This is essentially how the Democrats launder money from unions back to themselves in order to, it's all come under the guise of campaign contributions.
But what's happened is that a lot of people grew upset that non-union members are being charged dues.
How can that happen?
So a suit was brought, and it deadlocked 4-4 at the U.S. Supreme Court.
So it remains now compulsory wage confiscation called dues for all public sector non-union employees.
And we've got stuff like this happening, and we still have to hear that there are Republicans unhappy with their primary process, thinking about voting for Hillary Clinton if they don't get their way.
Yeah, this kind of stuff is what tears up the fabric of our culture.
This kind of ruling, the Supreme Court, this kind of behavior, requiring people who are not members of unions to pay dues, this is what people expect leadership in Washington to protect them from.
There doesn't seem to be any interest in it.

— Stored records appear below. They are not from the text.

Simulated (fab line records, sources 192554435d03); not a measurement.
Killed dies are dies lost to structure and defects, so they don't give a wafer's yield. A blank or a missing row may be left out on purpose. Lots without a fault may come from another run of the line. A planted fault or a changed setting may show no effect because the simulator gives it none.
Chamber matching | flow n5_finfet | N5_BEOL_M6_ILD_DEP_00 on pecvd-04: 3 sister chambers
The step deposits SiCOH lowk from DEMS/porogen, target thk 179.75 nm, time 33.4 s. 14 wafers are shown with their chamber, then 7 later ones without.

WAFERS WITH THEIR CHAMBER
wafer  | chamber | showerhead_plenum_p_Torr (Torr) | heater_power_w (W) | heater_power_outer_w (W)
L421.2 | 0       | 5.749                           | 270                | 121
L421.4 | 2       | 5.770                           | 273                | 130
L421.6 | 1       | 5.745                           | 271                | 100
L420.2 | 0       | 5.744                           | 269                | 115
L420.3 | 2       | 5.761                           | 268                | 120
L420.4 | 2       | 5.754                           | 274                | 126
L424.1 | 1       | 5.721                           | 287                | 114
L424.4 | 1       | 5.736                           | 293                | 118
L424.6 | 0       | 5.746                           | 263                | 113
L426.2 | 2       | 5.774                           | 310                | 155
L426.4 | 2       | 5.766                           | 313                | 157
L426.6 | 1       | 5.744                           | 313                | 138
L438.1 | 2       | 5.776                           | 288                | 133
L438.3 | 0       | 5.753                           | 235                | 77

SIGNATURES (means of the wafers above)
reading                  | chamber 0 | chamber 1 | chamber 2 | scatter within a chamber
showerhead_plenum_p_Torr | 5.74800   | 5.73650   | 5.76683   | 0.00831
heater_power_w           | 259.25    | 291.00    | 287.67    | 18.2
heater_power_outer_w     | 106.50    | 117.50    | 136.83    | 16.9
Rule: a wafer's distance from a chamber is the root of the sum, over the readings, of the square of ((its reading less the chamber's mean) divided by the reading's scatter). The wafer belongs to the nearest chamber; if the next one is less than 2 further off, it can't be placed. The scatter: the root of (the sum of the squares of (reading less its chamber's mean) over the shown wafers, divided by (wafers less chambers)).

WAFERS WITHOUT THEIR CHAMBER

Instead, we have to hear Republicans talking about how their noses are so out of joint, they're so unhappy, they're so dissatisfied that they're going to vote Hillary if they have to, to protect what they've got.
But to heck with trying to protect what their voters have, or to heck with trying to improve the lot of their voters.
So we have the Scott Walker endorsement of Ted Cruz.
Wisconsin primary is a week from today.
But make no mistake, and I touched on it yesterday, the efforts are underway to game the Republican convention in Cleveland to deny it to Trump.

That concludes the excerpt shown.